2.  Which links to View From The Porch: They don’t make ‘em like they used to…  by Tamara.

18 comments:

drjim said...

I'm of the opinion that you never take a pistol to a fight where the caliber doesn't start with a "4".
And preferably end with a "5".

Firehand said...

I have no idea where I read it a few years back, a guy commenting on this subject told of a German officer in the POW camp where he was held who liked to threaten prisoners with the pistol he carried, who the prisoner overheard one day yelling at the armorer to find him something lighter than the nasty, heavy .32 he currently was forced to lug around all day...

AMB said...

@drjim

I'm of the opinion that, if you know there's going to be a fight, you shouldn't be bringing a pistol at all. Long guns are for the fight you expect, pistols are for the fight that finds you unawares.

Jim said...

You are in good company. From Col. Cooper:

"...the Europeans retain their preoccupation with the 9mm Parabellum cartridge ... the Europeans as a group are not interested in stopping power. As one Frenchman once told me, if in Europe you shoot a criminal, he sits down on the curb and bursts into tears. In America he will shoot back and kill you if he can."

drjim said...

Yes, I agree. If you *know* you're going to a gunfight, either take your rifle or DON'T GO.
My instructors have always told me that you use your pistol to fight your way to your rifle.
I keep my Sig P226 in the nightstand, right next to my Remington 870!

Anonymous said...

I agree that as Clint Smith’s axiom: “The only purpose for a pistol is to fight your way back to the rifle you should have never laid down.”
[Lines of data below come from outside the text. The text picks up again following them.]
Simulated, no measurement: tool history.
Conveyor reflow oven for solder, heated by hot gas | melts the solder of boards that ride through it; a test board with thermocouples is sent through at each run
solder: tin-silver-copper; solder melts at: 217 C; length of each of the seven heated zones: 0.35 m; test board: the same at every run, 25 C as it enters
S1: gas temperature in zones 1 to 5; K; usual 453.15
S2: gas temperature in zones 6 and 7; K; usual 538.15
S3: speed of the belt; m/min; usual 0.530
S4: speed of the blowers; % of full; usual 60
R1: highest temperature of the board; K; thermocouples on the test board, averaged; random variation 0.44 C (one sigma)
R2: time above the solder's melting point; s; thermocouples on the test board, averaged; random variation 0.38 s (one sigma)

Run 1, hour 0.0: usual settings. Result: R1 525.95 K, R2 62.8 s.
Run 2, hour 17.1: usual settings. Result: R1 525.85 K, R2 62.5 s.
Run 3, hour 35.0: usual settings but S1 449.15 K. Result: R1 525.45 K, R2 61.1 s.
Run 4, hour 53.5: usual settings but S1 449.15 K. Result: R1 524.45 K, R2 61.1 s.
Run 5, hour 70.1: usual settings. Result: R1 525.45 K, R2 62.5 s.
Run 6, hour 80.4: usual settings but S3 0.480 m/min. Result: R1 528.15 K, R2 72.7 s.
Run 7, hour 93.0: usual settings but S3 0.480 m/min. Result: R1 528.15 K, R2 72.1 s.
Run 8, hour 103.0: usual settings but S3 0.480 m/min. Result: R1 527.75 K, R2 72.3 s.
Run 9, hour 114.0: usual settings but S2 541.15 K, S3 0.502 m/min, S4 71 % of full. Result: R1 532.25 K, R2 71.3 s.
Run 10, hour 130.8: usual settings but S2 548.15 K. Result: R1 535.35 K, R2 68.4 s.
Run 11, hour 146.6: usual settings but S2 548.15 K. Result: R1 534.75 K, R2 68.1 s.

I just know I'm going to face a flame for the rest though :-)

I hate to remind you but it wasn't the 'Europeans' who insisted on calibre commonality. That would have been the US. Remember we here in the UK had developed a new rifle and calibre (a weapon which worked which would be a novelty to current UK military, and a calibre superior than that currently issued). Then the US insisted on commonality and unilaterally decided on 7.62.

Then of course, as soon as everyone re-armed with suitable weapons - the US did a U-turn and went the 5.56 route. So don't blame us for that bit of thinking please.

As to pistols, my own limited understanding is that the calibre used in military pistols here has reflected the philosophy and the enemy more than the idea (based I suspect on an era slightly before ww1, although definite in the Russian military).

An example? British WW1 officers were issued with Webley V (although a lot still had Mark IV as my grandfather did). These were still chambered in .455. A round developed for similar reasons to your .45 (for us it was Afghans and Zulus, for you the Moro). The change? because the new enemy were Europeans and with the Geneva convention, and the tactic of wounding as preferable to use more resources and manpower.

My own experience of 9mm and seeing the elephant? it was adequate with correct shot placement, but then that's the same whether a 9mm or a nuke.

Just my two-peneth worth, YMMV

Anonymous said...

Oh, and to really infuriate some people, have a look at the comparative tests performed on the .455 and your own ,45

Ducking and covering as I type :-)

Drang said...

Ooooh, Tamalanche! Must. Not. Get. Big. Head.

I carry a .45 by preference, but with modern ammo, especially the premium stuff, a 9mm will certainly Do The Job we hope doesn't need doing. My backups, depending on weather and (therefore) attire, are either a 9mm pocket rocket or a .38 Special J Frame.

Abel: ISTR that the M1 rifle was originally intended to be chambered in a .270-ish calber, but we had all these .30 rounds laying around. Don't remember exactly, but I want to say that the Enfield round pushed by you chaps post-WWII was something similar. I have some documents on disk somewhere...
And note that I did not actually say that the Euro-weenie contingent on NATO pushed 9mm.

Justthisguy said...

As a notorious 7mm crank, I heart the original Pattern 14 Enfield. A little bit smaller than .30 caliber seems to be the technical "sweet spot" for smokeless rifle cartridges, in terms of what you can carry, power, and range. Pederson was on to the same thing, but yes, we already had all of those .30-06 cartridges.

Anonymous said...

Drang

Noted! ;-)

An interesting article on the development of the .455 round at:

http://cartridgecollectors.org/455/introto455.htm

Interesting from the point of the 'fixation with stopping power' in 1897 and the resultant developments and debates which mirror those today.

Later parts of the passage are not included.